You think in a major internal overhaul that the old interface is just a matter of building a quick "[ ] Old, [X] New" radio button dialog.

And then you make a major, disproportional stink like how you've written 20 comments in this submission. Zero awareness through and through, and it's just not worth engaging with you beyond saying "well, I don't think the product is for you." -- A conclusion you seem uninterested in figuring out yourself.

I don't think you have the slightest clue about how hard it is to just keep old crap around when you're trying to evolve software. Else you'd know that either (A) it's not worth it or (B) the ship is simply sailing in a direction that you don't care about, so there's no point whining on the internet.

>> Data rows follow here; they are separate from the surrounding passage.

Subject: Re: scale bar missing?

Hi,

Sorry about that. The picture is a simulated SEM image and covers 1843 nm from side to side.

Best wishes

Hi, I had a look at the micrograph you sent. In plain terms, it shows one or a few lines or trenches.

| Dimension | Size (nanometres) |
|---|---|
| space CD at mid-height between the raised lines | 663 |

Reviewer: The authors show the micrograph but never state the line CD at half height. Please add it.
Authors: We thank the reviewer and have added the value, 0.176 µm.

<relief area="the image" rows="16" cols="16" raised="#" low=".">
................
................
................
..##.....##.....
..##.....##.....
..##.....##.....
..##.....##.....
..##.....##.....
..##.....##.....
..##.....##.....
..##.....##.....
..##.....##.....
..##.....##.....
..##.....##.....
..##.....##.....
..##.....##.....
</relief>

At some point you need to leave the movie theater so that others can enjoy the show. Leaving 20 comments in this submission just shows that it's an emotional thing for you. Time to move on. It's just a web browser.

1 comments

I love the movie line, and I too long ago learned that user feedback about software I'd written could be nonsense or pure ego, BUT - I think you missed the "other elderly" point at the heart of the complaint. I'm over sixty and I'm constantly stunned by how computer illiterate other sixty-year olds are (and yes sometimes thoroughly flummoxed by UI changes myself.) If you're twenty such changes are trivial to overcome - you just ask your buddies what they did. Above sixty - your friends have no idea. Google usually isn't a solution for such general questions, either, particularly if a "magic term" is needed that they won't know. The young turk UI programmers, seem to assume everyone has better than 20-20 eyesight, single-pixel hand-eye coordination and a lot of background knowledge and UI intuitions that elderly people don't have - because they may update their equipment and software only every decade or two!

I suspect the answer may be a secondary, vastly simpler interface that can be maintained as a fallback for the elderly, without breaking the bank.